Quasi-biennial oscillation in GPS VTEC measurements

• MRA is applied to IONEX VTEC and solar EUV for analyzing the importance of the solar QBO in the ionospheric QBO behavior.
• The percentage of the total energy of the ionospheric QBO at maximum photoionization is about 15% while for EUV is 18%.
• Assuming a Chapman model, the QBO in the EUV solar flux is the main responsible for the QBO ionospheric variations.

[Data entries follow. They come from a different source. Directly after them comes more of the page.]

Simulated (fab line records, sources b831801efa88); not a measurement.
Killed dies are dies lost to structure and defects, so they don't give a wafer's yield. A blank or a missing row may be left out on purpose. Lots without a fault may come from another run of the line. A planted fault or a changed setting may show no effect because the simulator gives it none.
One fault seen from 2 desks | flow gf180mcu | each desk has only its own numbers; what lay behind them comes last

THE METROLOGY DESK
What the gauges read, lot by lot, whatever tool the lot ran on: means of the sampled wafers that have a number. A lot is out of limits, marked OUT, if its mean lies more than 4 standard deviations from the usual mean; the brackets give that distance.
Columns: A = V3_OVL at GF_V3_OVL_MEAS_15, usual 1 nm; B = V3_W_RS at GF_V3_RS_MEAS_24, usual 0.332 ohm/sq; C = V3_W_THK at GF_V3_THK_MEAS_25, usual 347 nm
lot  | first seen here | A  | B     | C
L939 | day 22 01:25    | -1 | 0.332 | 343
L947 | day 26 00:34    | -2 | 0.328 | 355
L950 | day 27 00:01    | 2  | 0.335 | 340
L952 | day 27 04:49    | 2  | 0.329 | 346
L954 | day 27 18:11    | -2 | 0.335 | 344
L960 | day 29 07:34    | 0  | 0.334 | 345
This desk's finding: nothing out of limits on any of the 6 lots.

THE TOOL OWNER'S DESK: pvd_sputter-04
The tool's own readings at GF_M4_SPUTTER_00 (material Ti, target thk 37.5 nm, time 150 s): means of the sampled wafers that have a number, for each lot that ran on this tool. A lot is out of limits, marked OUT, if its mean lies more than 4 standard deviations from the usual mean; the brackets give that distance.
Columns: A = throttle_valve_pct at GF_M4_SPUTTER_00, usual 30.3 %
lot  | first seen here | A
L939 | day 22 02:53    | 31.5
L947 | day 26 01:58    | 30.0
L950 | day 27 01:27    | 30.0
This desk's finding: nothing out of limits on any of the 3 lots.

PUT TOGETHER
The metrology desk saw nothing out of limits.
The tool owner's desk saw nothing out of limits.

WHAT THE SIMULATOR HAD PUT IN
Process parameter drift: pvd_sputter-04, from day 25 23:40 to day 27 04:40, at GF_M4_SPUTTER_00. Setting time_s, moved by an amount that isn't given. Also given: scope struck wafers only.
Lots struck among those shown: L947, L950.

The quasi-biennial oscillation, QBO, a well known periodicity in the equatorial stratospheric zonal winds, is also found in ionospheric parameters and in solar and geomagnetic activity indices. Many authors speculated about the link between the QBO in solar and geomagnetic activity and the QBO in atmospheric parameters. In this work we analyze the presence of the QBO in the ionosphere using the Vertical Total Electron Content (VTEC) values obtained from Global Navigation Satellite System (GNSS) measurements during the period 1999–2012. In particular, we used IONEX files, i.e. the International GNSS Service (IGS) ionospheric products. IONEX provide VTEC values around the world at 2-h intervals. From these data we compute global and zonal averages of VTEC at different local times at mid and equatorial geomagnetic latitudes. VTEC and Extreme Ultra Violet (EUV) solar flux time series are analyzed using a wavelet multi resolution analysis. In all cases the QBO is detected among other expected periodicities.Since the main source of variation of free electrons in the ionospheric F2 region, where the maximum concentration occurs, is solar EUV radiation, we conclude that the most important cause attributable to QBO in the ionosphere is the quasi-biennial variability of EUV solar flux. Both QBOs are observed to vary in phase.The percentage of the total signal of the ionospheric QBO at the local times of the maximum photoionization is around 15% independent of magnetic latitude while the respective percentage of the total energy for the EUV solar flux is about 18%.